‘Under The Lazy Sun’ Group Show @ La BEAST Gallery
With an exhibition of a plurality of artists representing a summertime mood at La BEAST Gallery, two capture the success of that aire of levity; an attitude absent the lachrymose.

‘Encounter with an Angel’ (2025). Aaron Johnson. Acrylic on canvas. 40″ x 30″ x 1.5″. Courtesy of the artist and La BEAST Gallery. All Rights Reserved.
Aaron Johnson’s, in the words of the gallery owner, “psychedelic intimacy”, portrays an originality in the viscosity of colors which he shapes into abstract beauty. Encounter with an Angel, 2025 is one such example. At 40” x30” x 11.5” its constancy in the depiction of swirling illuminates, though not with a glamorously sparkling of bright. It is a subdued yet impressionable subteley of the mixture, nay, blending, which circulates the composition unto a happy balance of primary, secondary, and tertiary colors. Does this assembly seek a divine contact? Does it presuppose a higher life, beyond mortality, is succulently light and playful with its harmonious medley and cosmic ideas? Perhaps a return to an original source, unvarnished in informing with delightful content, reminds the subject of a loftier place to rest one’s mind’s eye.
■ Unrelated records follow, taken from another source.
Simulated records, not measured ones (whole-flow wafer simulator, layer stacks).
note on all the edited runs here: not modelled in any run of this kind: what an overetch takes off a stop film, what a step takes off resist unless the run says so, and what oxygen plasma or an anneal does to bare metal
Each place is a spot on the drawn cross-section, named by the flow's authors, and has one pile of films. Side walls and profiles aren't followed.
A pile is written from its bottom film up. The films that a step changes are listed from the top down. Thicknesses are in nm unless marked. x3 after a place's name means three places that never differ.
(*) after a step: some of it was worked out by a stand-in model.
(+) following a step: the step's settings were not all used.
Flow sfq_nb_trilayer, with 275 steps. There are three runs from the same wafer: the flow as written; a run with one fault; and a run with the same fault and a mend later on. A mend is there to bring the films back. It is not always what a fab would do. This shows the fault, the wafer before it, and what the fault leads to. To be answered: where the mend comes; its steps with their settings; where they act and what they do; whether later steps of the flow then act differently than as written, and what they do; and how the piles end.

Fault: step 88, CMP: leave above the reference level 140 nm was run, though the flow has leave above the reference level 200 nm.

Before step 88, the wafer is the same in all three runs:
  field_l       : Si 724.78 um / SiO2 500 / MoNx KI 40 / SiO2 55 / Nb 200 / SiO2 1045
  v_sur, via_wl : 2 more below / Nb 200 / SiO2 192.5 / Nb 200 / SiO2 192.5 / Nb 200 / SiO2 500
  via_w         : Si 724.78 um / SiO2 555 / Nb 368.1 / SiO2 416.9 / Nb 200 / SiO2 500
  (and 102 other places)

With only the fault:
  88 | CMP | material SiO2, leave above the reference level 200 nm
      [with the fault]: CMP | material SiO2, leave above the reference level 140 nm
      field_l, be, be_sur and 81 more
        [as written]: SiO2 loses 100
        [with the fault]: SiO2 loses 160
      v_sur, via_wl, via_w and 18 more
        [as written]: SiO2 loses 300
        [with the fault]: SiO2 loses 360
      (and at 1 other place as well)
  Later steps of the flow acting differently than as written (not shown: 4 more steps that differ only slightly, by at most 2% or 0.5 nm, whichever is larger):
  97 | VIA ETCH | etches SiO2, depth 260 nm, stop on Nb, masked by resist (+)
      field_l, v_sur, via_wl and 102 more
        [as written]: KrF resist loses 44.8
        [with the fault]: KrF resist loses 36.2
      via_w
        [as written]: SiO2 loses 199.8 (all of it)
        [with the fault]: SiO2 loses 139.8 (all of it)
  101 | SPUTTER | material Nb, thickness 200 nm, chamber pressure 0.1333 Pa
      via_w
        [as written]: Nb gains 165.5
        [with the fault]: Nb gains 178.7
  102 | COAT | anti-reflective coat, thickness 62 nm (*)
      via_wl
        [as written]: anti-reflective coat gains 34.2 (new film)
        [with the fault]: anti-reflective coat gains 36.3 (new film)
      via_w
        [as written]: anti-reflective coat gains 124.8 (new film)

‘Cactus Blossom Girl’ (2024). Aaron Johnson. Acrylic on canvas. 16″ x 12″. Courtesy of the artist and La BEAST Gallery. All Rights Reserved.
Similarly, his Cactus Blossom Girl, 2024 emphasizes an abstraction with rotary forms – with possibly a playful hair-curler idea in its 16” x 12” composition. I’m appreciative of the anthropomorphic abstraction; with certifiable lips yet a difficult move onto painting eyes without a horrid glare staring back. That odious feat unto balancing the harmony – yet without an exertion – of yellow; a modicum of cheekiness without crassness; and more pseudo-cosmic-space-life-fauna forming what appears to be hair – cactus blossoms at that – is commendable of accolade. Indeed, the pink lips which are in a hue which is sweet yet not sugary is consistent with such an artist who informs the world of delicacy with his artful tones.

‘Tomales Bay Swim with Heavy Cloudscape’ (2025). Rob Moss Wilson. Acrylic on canvas with redwood frame. 13″ x 13″ x 1.5″. Courtesy of the artist and LA BEAST Gallery. All Rights Reserved.
Mr. Rob Moss Wilson moves away from the psychedelic and therefore completely absent the bizarre – not that there is anything wrong with that. I would claim his artworks are delightfully innocuous. Works which are absolutely – totally and completely – void of stirring the senses with anything but gladness. And how simple it is, to return to natural simplicity. What is wrong with the styling of natural beauty, and the water – so quintessentially summertime – with a fun depiction of humans in harmony? That the mind can rest itself with the contentment of a pacific enjoinment is enrichment.

‘Naked Surf Sesh Paddle Out. (2025). Rob Moss Wilson. Acrylic on canvas with redwood frame. 13″ x 17″ x 1.5″. Courtesy of the artist and La BEAST Gallery. All Rights Reserved.
Naked Surf Sesh Paddle Out, 2025, for instance, is cherubically enjoyable in what would otherwise be blasé to a surftown. Then again, how many surf towns are nudist colonies? This consistency with an innocence in Nature, as an affirmation of how humans ought to be, which is carefree, is worthy of experience. To then pattern daily. With each other.